InSight: Indigenous Youth, Digital Images, and Violence Prevention Final Report

In fall 2011, seven American Indian youth living in the greater Los Angeles area were given digital cameras. After a week of brainstorming sessions and photography instruction, they generated five themes around which they would create a series of images.

The themes were:

  • Where we come from
  • Life
  • Things we want to ignore
  • Ways we avoid violence

The youths gave the InSight researchers approximately 1,900 photographs and selected from their images the ones they wanted to represent the group’s themes. The selected images represent a deep and intimate engagement with the photographers’ location, identity, families (including pets), and dreams for the future. They are visual meditations on the structuring of violence through urban landscapes and surrounding poverties, as well as the importance of relationships, particularly with friends and family members.

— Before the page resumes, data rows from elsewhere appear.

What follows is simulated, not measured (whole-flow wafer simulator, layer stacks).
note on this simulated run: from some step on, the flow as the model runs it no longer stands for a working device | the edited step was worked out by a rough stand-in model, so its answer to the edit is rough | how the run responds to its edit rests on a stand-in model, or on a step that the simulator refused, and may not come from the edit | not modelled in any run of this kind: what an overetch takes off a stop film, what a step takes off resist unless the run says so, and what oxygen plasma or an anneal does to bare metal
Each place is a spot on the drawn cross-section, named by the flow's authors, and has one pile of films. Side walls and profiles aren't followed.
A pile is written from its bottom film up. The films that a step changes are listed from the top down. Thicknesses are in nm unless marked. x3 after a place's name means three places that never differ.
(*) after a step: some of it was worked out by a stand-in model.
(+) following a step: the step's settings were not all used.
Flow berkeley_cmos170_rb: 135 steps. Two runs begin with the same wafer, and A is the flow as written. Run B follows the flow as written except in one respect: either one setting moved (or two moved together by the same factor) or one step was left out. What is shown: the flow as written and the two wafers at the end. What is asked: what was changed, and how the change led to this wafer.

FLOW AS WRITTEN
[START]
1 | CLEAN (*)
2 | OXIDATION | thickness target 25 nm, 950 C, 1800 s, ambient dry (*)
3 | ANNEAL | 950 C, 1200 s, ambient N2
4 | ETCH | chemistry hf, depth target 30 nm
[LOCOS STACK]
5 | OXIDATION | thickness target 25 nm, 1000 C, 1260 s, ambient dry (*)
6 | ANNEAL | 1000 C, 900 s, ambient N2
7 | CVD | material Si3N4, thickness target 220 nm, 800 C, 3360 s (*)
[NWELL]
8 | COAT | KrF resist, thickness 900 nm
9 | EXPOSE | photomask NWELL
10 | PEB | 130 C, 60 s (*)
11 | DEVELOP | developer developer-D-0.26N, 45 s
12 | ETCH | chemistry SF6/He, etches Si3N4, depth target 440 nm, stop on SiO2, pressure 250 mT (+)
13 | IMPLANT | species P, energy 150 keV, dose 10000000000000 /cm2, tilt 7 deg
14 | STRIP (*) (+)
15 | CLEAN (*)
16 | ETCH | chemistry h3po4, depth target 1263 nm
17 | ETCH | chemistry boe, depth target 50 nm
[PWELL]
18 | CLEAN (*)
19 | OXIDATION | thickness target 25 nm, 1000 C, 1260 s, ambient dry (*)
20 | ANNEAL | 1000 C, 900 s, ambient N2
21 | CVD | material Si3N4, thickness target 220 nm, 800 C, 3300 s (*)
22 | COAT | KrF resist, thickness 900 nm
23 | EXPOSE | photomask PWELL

Photography can reveal ways in which the world is constructed – through systems of meaning, optical vantage points, visual manipulation, and the contextual terms of presentation and reception. Its elasticity bears relevance in fields as varied as art, ethnography, state surveillance, citizen journalism, memory and recollection, debates around (visual) empiricism, and the significance of communal rituals and bonding. Visual literacy, digital acuity, and critical faculties can be crucial for contemporary cultural citizenship.

The InSight project was a collaboration between UCLA’s Gender Studies Department and the American Indian Studies Center with support and assistance from the American Indian Community Council, Los Angeles.